The Seventies: Thursday, April 18, 1974

Photograph: John D. Ehrlichman reads a statement to the press in a Seattle hotel, April 18, 1974. Ehrlichman labelled as false reports which said he believed President Nixon had lost effectiveness and that an 18-minute White House tape which said he was engaged in a plea-bargaining with Watergate prosecutors and that he carried resentment against H.R. Haldeman. (AP Photo/Barry Sweet)

As Syrian and Israeli ground forces continued the battle for control of Mount Hermon, both sides sent jets into action. Saying it was the first time Syria had used aircraft since the October war, military spokesmen in Damascus said Syrian planes had inflicted heavy losses on Israeli positions and that one Israeli plane had been set afire by anti-aircraft fire — a claim disputed by Israeli spokesmen in Tel Aviv. Artillery duels, in which tank guns were also used, were continuing in the Mount Hermon area and all along the Golan Heights front. Such exchanges have been going for more than five weeks. The action marked the 38th day of artillery duels along the front and the fifth use of Israeli planes since the struggle for control of Mount Hermon began just over a week ago.

According to a Syrian military spokesman in Damascus, Syrian planes inflicted heavy losses on Israeli positions on Mount Hermon and at various other points of the front, and Syrian antiaircraft defenses set an. Israeli jet afire. “It was seen heading westward in flames,” he said. Fighting on the snow‐capped mountain was said to have gone on through last night. According to reports from Beirut, Lebanon, United Nations ceasefire observers found Syrian and Israeli infantry patrols fighting each other on the northeastern slopes of the mountain, in Lebanese territory. Announcing today’s air action, the spokesman said: “Our Air Force has dealt concentrated blows to enemy positions and assembly points on Mount Hermon and several other parts of the front, inflicting heavy losses in men and material.” He reported the destruction of an Israeli missile vehicle and crew, a tank detachment and several armored vehicles and two ammunition dumps. He said direct hits had been scored on several strongpoints, two observation posts, and several support points.

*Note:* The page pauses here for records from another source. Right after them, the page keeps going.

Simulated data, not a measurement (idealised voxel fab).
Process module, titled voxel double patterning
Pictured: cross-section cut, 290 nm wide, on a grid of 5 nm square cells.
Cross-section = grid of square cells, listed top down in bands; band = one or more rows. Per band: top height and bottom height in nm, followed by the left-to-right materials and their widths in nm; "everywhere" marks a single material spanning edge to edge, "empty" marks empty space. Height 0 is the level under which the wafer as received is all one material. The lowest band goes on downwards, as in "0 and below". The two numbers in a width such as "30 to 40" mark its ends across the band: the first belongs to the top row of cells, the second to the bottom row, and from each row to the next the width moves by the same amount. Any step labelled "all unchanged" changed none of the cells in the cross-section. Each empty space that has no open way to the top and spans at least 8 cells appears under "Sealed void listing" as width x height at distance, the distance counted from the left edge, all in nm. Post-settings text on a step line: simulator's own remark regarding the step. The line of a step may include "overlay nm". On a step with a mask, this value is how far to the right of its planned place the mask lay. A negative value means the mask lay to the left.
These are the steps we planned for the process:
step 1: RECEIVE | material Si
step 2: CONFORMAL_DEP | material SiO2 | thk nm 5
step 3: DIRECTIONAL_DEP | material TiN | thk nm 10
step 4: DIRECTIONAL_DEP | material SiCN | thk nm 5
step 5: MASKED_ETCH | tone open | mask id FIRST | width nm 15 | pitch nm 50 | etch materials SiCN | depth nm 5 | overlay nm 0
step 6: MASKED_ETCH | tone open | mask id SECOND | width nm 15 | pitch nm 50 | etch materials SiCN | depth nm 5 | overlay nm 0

Israeli planes attacked Syrian positions around Mount Hermon today shortly after Syrian jets made their first raids since the October war, an Israeli military spokesman in Tel Aviv reported. An Israeli military spokesman said that Israeli planes had tried to make contact with the Syrian aircraft bombing Israeli positions but that the Syrian jets departed before the Israelis arrived. The chief targets of the Israeli planes appeared to be Syrian artillery posts, which have been shelling Israeli forces entrenched atop Mount Hermon, as well as Syrian engineering units said to be building a road up the slopes. The Israeli command said the Syrian planes were driven off after only a few minutes over Mount Hermon.

A hand grenade exploded this morning in group of Arabs on a street corner in a suburb of Tel Aviv, injuring 12 Arabs and one Jew. The grenade was thrown at 6:30 AM at a traffic island uses as a labor market for workers from Israeli‐occupied Jordan. The Arabs had been waiting for buses that pick up workers each morning, mainly for construction jobs. A police source said that it was not clear whether the explosion was part of an Arab guerrilla campaign to deter Arabs from working for the Israelis or whether it was by Jews seeking revenge for the slaying of 18 persons last week in Qiryat Shemona, a town near the Lebanese border. A police announcement said that the grenade was of the type used by the Israeli armed forces. Scores of Arabs who scattered after the explosion were chased and caught by Israelis, who turned them over to the police. The police held 160 people this afternoon put released some of them after their identities were checked.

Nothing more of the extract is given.